Jonathan Williams, Jr., to the American Commissioners
ALS: American Philosophical Society; copy: Yale University Library
Nantes May 31. 1777.
I arrived here late last Evening.6 The Mere Bobie has not taken in the Bales I ordered, on account of a difficulty which the Custom House Officers have made relative to the Duties, but on application to the Directeur des Fermes I have so succeeded, that I am in hopes to have them aboard this evening, and wind permitting, she shall sail on monday morning.7 It is reported here that Hammond is taken, but the news has every appearance of improbability. I am more afraid (if it has any foundation at all) that it is adams. I have the honour to be with the greatest Respect Gentlemen Your most obedient humble Servant
Wickes Nickolson and Johnson all sailed the 29th.
I delivered your Letter to Mr Ross8 the post goes out too soon for him to answer it at present, he therefore desires me to refer you to the next. I hope the same circumstance will be an excuse for the hurry with which this is written.
Addressed: The Honourable / The Commissioners of the / United States. / Passy or / Paris.
Notation: Mr. Williams 31 May 1777
6. He had been in Passy or Paris: BF to Cushing above, May 27. JW’s first letter to BF of May 7, above, said that he could not leave Nantes, but unless he did so almost immediately the gap in his correspondence since the 7th, given his assiduity in letter-writing, is hard to explain.

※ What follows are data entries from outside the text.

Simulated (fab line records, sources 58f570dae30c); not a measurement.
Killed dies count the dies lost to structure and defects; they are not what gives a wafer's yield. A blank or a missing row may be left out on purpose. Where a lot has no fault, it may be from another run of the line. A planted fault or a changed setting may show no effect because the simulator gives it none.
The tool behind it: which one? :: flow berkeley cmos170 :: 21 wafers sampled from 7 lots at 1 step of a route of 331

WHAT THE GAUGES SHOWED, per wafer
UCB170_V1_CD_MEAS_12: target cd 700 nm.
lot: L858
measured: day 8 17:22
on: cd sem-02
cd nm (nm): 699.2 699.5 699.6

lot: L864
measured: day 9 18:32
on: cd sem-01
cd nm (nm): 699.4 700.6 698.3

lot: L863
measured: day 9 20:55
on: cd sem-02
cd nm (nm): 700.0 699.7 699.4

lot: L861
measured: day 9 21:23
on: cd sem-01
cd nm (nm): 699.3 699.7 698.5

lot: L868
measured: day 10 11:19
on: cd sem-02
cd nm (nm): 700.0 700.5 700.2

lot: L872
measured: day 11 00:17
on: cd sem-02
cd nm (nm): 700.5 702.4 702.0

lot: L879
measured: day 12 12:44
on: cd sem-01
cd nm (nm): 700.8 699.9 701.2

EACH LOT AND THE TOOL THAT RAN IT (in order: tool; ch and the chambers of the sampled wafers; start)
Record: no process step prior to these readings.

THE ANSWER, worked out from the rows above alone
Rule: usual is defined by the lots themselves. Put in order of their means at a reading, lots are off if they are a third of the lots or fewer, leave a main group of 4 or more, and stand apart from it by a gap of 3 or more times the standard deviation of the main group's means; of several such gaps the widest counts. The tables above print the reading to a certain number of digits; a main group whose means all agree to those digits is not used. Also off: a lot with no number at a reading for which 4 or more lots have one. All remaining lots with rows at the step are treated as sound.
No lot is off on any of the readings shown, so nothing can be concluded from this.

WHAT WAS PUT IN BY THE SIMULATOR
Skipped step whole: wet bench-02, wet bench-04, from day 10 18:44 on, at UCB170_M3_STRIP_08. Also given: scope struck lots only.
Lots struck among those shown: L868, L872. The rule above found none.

7. For the Mère Bobie see the headnote on JW’s letter above, May 1. She carried not only dispatches but some cloth for Congress and a cargo belonging to Chaumont consigned to Jonathan Williams, Sr.: JW to his father, June 1, 1777, and of the same date to the secret committee and the committee of secret correspondence, JW letterbook, Yale University Library.
8. John Ross (above, XXII, 633 n) had recently come through Paris on his way to Nantes, where he was charged with supervising Thomas Morris: Clark, Wickes, p. 217.